|By James Houghton||
|June 16, 2010 10:45 AM EDT||
In our last post we discussed the positive shift in the Cloud Computing discourse towards actionable steps rather than philosophical diatribes on definitions. And to support that discussion we offered the following list of things not to do:
- Not understanding the business value
- Assuming server virtualization is enough
- Not understanding service dependencies
- Leveraging traditional monitoring
- Not understanding internal/external costs
In this installment we are going to focus on the first mistake - failing to understand the business impact of leveraging a Cloud delivery model for a given application or service.
What are you trying to do?
The first step when evaluating a Cloud delivery option is to define the service: is it new or are you considering porting an existing service? Both options have their advantages and disadvantages. If new, there is a lower financial bar to justify a Cloud model (no legacy infrastructure to write off), but there's also the downside of having no historical perspective on consumption trends to aid in evaluating financial considerations or performance. We'll discuss both financial and performance considerations in a future blog, so for now let's continue and assume we are talking about a new service.

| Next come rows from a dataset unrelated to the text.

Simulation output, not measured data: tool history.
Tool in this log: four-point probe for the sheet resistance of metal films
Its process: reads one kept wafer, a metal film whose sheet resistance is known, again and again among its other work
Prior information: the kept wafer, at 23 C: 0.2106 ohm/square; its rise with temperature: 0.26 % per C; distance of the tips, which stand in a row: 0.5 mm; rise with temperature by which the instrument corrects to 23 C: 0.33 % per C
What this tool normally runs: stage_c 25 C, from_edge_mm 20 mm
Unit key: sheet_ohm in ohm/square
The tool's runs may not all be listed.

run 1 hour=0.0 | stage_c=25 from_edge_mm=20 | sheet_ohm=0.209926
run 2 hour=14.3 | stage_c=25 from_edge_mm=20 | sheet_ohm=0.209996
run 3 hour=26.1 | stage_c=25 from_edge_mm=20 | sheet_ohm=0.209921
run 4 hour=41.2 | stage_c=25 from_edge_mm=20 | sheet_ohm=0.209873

Is Cloud a better option than traditional approaches?
The next step is to clearly articulate why you are looking at Cloud, and for many IT executives this may require a dose of painful honesty. Are you looking at Cloud because:
- Your business requires a highly scalable solution?
- Your data center is out of capacity?
- You expect this to be a short-lived service?
- You need to collaborate with a business partner on neutral territory?
- Your business has capital constraints?
If so, those are all good reasons to consider a Cloud option. However, if you are looking at Cloud because it takes weeks/months to get a new server in production, or your Operations team has no credibility maintaining a highly available service, or your internal cost allocation models are atrocious...well, perhaps there are some in-house improvements you should be prioritizing before exploring Cloud.
Just because you can doesn't mean you should!
A painful lesson learned early (and for some of us, often) in life is that just because you have the ability to do something doesn't necessarily mean it's a good idea. Look no further than the disastrous results many firms had in the early days of e-business when they exposed legacy internal applications to the Internet for evidence of this axiom. As you contemplate moving applications/services to the Cloud (particularly public services), you need to answer these questions:
- Does this application consume or generate data with jurisdictional requirements (i.e., data cannot be stored outside of a specific geography)?
- What will happen if there is a security breach/data loss? Will your company face fines or a public relations nightmare due to an expose on the front page of the Wall Street Journal?
- If this service runs poorly, what part of your business value chain is exposed? Are there critical systems that rely on it?
- What happens if the application/service doesn't run at all? Would you be dead in the water, or are there alternatives that allow the business to continue functioning?
The last bullet warrants further explanation, as many IT professionals experienced with outsourcing/hosting relationships may point to contracts with strict SLAs as their answer. Penalties are well and good, but what happens to your business if this service cannot run? Although Cloud Computing is still in its infancy, there are already numerous examples of failures that no SLA can guard against: bankruptcy (and/or going out of business); change of ownership (something that is inevitably going to happen more frequently as the market matures); or even government investigations (if a government agency has a search and seizure warrant to investigate a company using the same Cloud provider as you, it's highly unlikely that they will take the time to sort out the bad from the good - they will take everything). The lesson here is that SLAs are not enough - you must have a contingency plan to restore the application/service/data on another provider or internally or accept the risk of this service being unavailable for an extended period of time.
There are tremendous benefits to embracing Cloud services (public or private). We hope that this piece does not discourage anyone from pursuing this goal, but rather generates a candid dialogue about the business value of the service in question.
In our next blog we'll explore the next segment on our list - holistic virtualization.
|CloudNinja 06/23/10 09:57:00 AM EDT|
There is alot of thrashing in this space and it is hard to determine which Cloud to goto as everyone is doing something a little different – its hard to compare Cloud 2 Cloud.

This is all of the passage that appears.